Why can’t I lay here all day?
Society frowns upon laziness. I embrace it.
I have a lot on my mind. Things, places…people.
Last night I had an interesting dream and I woke up very anxious and missing someone…badly.
More than badly.
I was supposed to meet my friend at the museum today. But the bed was so cozy I decided to remain here until the last possible minute. I’ve been out and about every frigg’n day lately and the hermit in me needs a break. I had a personal shoot scheduled for 9:30am this morning but that fell through…and I thankfully reset my alarm clock. Though I do have another personal shoot I need to get up and outta here for at 5pm before a dinner date with lovely amazing people, then a client video shoot tomorrow, and an editorial shoot on Tue. I must have lost my mind scheduling all three day after day before I leave for Cali.

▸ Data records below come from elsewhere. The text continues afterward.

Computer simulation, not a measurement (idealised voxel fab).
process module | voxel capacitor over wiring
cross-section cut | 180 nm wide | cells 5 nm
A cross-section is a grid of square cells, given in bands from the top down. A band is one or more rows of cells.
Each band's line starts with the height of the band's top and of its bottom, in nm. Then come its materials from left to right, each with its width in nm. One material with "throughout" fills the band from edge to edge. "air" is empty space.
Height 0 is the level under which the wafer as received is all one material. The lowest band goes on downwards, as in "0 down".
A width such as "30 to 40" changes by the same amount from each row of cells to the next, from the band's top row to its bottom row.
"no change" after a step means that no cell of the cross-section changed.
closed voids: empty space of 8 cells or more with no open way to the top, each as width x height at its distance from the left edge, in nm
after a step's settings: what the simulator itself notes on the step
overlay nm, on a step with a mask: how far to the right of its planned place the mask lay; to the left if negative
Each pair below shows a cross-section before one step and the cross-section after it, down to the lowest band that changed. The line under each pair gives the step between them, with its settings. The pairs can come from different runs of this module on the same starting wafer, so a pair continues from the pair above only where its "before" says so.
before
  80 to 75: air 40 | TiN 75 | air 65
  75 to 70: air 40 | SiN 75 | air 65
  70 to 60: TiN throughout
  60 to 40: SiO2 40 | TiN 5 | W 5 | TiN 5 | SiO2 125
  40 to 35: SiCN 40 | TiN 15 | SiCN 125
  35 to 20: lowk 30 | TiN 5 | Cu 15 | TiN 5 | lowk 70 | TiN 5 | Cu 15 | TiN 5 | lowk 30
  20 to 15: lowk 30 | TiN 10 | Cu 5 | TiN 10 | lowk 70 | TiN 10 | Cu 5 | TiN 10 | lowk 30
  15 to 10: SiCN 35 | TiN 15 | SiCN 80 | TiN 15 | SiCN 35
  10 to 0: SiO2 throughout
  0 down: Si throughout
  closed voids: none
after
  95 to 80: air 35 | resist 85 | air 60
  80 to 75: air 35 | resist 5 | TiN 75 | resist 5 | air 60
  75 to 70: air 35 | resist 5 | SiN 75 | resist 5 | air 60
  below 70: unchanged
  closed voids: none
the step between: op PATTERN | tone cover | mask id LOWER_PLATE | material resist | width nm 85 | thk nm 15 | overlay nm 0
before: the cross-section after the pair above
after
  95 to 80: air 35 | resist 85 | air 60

Yeah…but we all already know about this mind of mind.
Been lost that…lonnnnnnng time ago.
Ooooh ugghhh….. ::stretching::
Old age…heh. I enjoy calling myself old oddly, even though I’m not really that “old” technically.
I like that word.
What was I…am I even talking about?
I like this blue color on the wall. Hmmm.
…missing someone feels so much better when you know they’re missing you too…
I think I’ll stop writing now. I want to write (whine) about things I shouldn’t…so…
When will this stop?
You know when you get gangrene…how they cut off that part of flesh on your body? Do I have to do that physically…or no…I mean ya know…remove that thing from my life entirely to get over it?
I don’t like that idea.
It makes me sad. Very.
Damed if I do, damned if I don’t.
Ugghh..I tricked myself! I started talking about it.
My subconscious thinks it’s slick. Tricky bastard. These are myyyyy fingers asshole.
Dammit I digress.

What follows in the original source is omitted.